HANA backup script hint… a little bit more security, please!

+++ UPDATE 23.11.2011 +++

After the release of revision 20 (SPS 03) of the HANA database, some more changes concerning command syntax and system object naming had been identified.
The commands in this blog post have been adapted to reflect this.

+++ UPDATE 23.11.2011 +++

+++ UPDATE 24.10.2011 ++++
I’ve been informed that with the current HANA revisions, starting with rev.16 which is available for download in the SAP Service Marketplace since 10th of September, an altered syntax for taking backups is used.
So, to make them easier to follow in the future, I changed the examples in this blog accordingly.
+++ UPDATE 24.10.2011 ++++

When you check the SAP In-Memory Database Backup and Recovery Guide on https://help.sap.com/hana you’ll find on page 13 (4.3.2 Using SQL Commands) the first reference to a command line SQL client:
hdbsql.

The example that follows explains how to create a very simple SQL script that can be fed into the hdbsql tool in batch mode.
That way a super simple schedulable backup command is created, e.g. for scheduling via CRON or any other scheduler tool.

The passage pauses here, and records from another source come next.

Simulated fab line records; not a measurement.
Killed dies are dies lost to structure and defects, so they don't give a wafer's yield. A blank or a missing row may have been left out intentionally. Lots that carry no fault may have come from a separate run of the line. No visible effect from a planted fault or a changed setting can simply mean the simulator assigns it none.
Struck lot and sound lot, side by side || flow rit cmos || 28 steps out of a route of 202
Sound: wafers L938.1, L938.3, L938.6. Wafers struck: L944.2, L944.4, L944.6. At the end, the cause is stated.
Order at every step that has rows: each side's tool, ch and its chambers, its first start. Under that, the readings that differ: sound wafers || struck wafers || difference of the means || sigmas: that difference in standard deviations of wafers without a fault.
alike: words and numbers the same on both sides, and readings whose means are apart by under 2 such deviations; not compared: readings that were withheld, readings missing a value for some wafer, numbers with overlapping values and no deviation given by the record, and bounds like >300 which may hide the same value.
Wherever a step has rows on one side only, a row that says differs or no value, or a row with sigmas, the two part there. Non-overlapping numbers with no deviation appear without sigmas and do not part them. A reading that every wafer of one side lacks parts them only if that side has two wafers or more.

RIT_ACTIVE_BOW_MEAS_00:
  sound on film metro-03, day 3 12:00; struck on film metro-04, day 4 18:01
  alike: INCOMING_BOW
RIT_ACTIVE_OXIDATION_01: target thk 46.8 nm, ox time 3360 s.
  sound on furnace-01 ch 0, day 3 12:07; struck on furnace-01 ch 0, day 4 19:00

This is what we find in the PDF (syntax updated – see update note above):

-----------8<------snip--------8<----------
[...]
Create a file backup.sql with the following content:
connect -n <server name> -i <instance number> -u <user> -p <password>
//
BACKUP DATA USING FILE ('Monday')
//
Store this file with read rights for the crontab user.
Execute the backup by calling the file backup.sql:
/usr/sap/<SID>/HDB<instance number>/exe/hdbsql -I backup.sql
[...]
-----------8<------snip--------8<----------

Of course, this is what most customers and partners do and use in their first HANA implementation.
And in the cases, I’ve seen, for -u <user> the SYSTEM user was used.
This basically leads to a situation where there is a plain text sql script file that contains the full logon data for the SYSTEM user of your HANA box.

NOT GOOD! NOT AT ALL!

But are there alternatives? Sure there are!

Step 1 (and keep it repeating like a mantra) – Never use user SYSTEM for plain operation tasks like backups.

Instead, create a backup operator user that is not allowed to do anything else than performing backups.
Let’s check how to do this step by step:

Login to the HANA box as SYSTEM. You can do all the steps as well in HANA Studio, but as I assume most of you already are familiar with the user management there, so I present the command line version here (I chose a reddish color for the SYSTEM account sessions, just to make it a bit easier to recognize them – definitively NOT for decorative purposes…):

C:\Program Files\SAP\\dbclient>hdbsql -U S
Welcome to the SAP HANA Database interactive terminal.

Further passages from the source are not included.